Tales of the post industrial scablands - stories of austerity, poverty, masochism and migration. The people are sick, lonely, lost, half living in the aftermath of upheaval or trauma. A teacher obsessively canes himself. A neurologist forgets where home is. A starving woman sells hugs in an abandoned kiosk.
Yet sometimes, even in the twilit scablands, there's also beauty, music, laughter. Sometimes a town square is filled with bubbles. Sometimes sisters dream they can fly. And sometimes Gustav Mahler lives just around the corner, hoarding rare records in a Stoke terrace.
The Scablands are vast barren areas in the USA riddled with fissures. A scab is a person that breaks a picket line during industrial action. A scab is hard and unattractive. A scab covers an area that has been hurt, and needs time to heal. This book is not set in America.

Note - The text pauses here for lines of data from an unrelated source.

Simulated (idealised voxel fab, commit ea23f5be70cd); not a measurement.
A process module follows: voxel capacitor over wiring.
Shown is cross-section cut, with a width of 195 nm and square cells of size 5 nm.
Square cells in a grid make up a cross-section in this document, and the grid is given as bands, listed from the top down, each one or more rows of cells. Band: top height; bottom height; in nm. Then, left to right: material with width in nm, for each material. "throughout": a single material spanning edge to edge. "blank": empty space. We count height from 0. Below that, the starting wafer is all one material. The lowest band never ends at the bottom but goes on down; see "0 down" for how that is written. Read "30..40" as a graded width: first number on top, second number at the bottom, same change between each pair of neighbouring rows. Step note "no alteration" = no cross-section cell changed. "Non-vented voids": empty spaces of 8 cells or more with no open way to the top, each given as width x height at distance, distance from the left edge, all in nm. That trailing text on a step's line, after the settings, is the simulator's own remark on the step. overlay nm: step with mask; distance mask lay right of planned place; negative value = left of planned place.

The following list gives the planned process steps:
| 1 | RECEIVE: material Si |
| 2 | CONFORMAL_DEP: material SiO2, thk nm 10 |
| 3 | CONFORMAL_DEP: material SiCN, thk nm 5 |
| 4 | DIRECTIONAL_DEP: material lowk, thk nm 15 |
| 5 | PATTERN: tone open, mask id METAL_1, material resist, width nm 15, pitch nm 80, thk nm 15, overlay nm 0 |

Buckle in as we head on this lyrical journey to the Scablands: the stories vary in length, some barely a page, others develop in over thirty. The city setting has a park, shops and even a Lovers Walk. It sounds divine but we soon realise it’s a place "brimful of loneliness" packed with "affection-starved strangers." This is very much a book of "sorrowful voices." Don’t worry - you can buy a hug from a booth for £2 there if it gets a bit much.
There’s suicide, amputation, self harm and ever-unfulfilled wishes. The lonely converge here, but Taylor’s poetic use of language ensures reading is a joy not a chore.